So yesterday there was a Netrunner Terminal Directive event at our FLGS. It wasn’t a tournament, but participants could either continue playing the story campaign or try to fill your objectives card by playing matches to each other. If you wanted to play matches, the card pool was restricted to the base game, Terminal Directive and one big expansion box. This made for fun oldskool decks to play against and it really felt like playing Netrunner in “the old days”, so we had a lot of fun. And we came home with a lot of special cards that we won by fulfilling the objectives!

It’s that time of the year again. People are reminding me that it will be my birthday again in a few weeks. Meaning they’re starting to ask if I have a wishlist – I don’t! Maybe you guys can help me out.

What (games) should I ask for my birthday? 😉

51st State. Great game I played for the first time at my FLGS and bought immediately after!

Difficult to pick a game, since I’m sure you already have a ton. My favourite is Cosmic Encounter, love the insane replayability. But there are so many great games.

And the bench scene in the comic is not recognizable, no not at all….

New-ish games that are really great are Magic Maze, Inis, Quadropolis. Those are some of my favourite games of the past few months, so maybe you don’t have those yet? (Quadropolis might be older, but I just love it so much)

If you’re looking for a good 2-player game, “Haleakala” caught my eye because of its Hawaiian theme, but having actually given it a couple tries, I found it surprisingly rich and elegant … not too long, but with enough depth to warrant repeated and satisfying plays.

It’s very unique, too, in that it goes beyond the typical abstract 2-player notion into something relatively more thematic. The board is a volcano that is arranged into “slices” and “rings” (think Castle Panic). Outermost is the shore, then three rings – plains, forests, mountains – and then lava in the middle. Each player has tokens numbered 1 to 5, along with a handful of totem statue tokens. Also, each of the six slices has two cards dealt to it. These cards are various actions and benefits. (Are you with me so far?) Lastly, there is a boat outside the island in the surrounding water.

On your turn, you place a numbered wooden token on the shore: if it’s on the same space as the boat, you move the boat around the island from slice to slice a number of spaces equal to the token you placed; if it’s on a different space, you’re essentially investing in it for later. When the boat later moves, wherever it lands, whoever has dominance on that space (by way of have the highest value of numbered tokens) gets their hands on those action cards first.

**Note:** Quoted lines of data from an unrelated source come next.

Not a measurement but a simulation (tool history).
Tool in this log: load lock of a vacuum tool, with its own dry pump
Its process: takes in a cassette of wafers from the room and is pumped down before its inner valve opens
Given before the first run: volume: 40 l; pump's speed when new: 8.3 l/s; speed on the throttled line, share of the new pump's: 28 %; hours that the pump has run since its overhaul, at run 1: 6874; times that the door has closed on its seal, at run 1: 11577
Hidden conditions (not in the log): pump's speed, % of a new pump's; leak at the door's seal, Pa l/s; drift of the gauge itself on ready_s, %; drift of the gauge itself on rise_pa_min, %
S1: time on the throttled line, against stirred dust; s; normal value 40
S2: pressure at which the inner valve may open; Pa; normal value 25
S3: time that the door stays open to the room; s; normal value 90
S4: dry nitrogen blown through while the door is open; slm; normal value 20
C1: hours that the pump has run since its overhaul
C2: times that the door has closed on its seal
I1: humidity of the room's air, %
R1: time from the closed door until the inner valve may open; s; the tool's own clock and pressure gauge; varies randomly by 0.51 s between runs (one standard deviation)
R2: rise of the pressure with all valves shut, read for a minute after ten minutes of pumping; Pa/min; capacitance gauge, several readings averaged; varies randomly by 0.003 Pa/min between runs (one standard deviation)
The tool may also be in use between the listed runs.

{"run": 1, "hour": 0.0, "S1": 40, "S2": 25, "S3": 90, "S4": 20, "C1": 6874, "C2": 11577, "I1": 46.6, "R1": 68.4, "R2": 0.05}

So, beyond this clever boat-moving bidding mechanic, you have the strategy of which action cards you’ll focus on trying to get: building totems across the island in different patterns, collecting sets of pearls, manipulating the lava that builds up and trickles down the mountainside and destroys totems in its path (hopefully theirs and not yours!), being the player with the most conch shells, and so on.

On the other side of the spectrum, “Abracadab-What??” plays better with more players and is light and fast and silly, bordering on party game? It’s art kind of reminds me of your style, too.

In this one, everybody is a slightly incompetent wizard trying to succeed at slinging spells at one another. There are a whole bunch of cubes that represent the 8 different possible spells: for instance, there are eight “Magic Drink” spells (numbered with an 8) which are the least powerful, all the way up to a single, solitary “Ancient Dragon” spell (numbered 1) which is the most powerful. For each spell in between, there are as many cubes of that spell that correspond to its number.

After setup, there will be a row of these cubes in front of each player positioned so that they cannot see their own, but everybody else can. There are also a few in the middle that everyone can see, and some more that are face down (possibly being that solitary Ancient Dragon, for instance).

On your turn, you name one of the eight spells. Your opponents then verify if it is in your row. If it is, they remove it from your row, adding it to the middle, and the effect goes off – healing you, or damaging your opponents, letting you peek at one of the face down tiles, etc. If the spell is not in front of you, your turn ends and you lose a life. You win the round if you’re the first to clear all your spell cubes in a turn, or if you’re the last wizard sanding.

It’s hilarious to see friends struggle with the whole push-your-luck element as they want to go for “just one more” … shoot for the moon … and get it (or not)!

Anyway, I hope you have a happy birthday!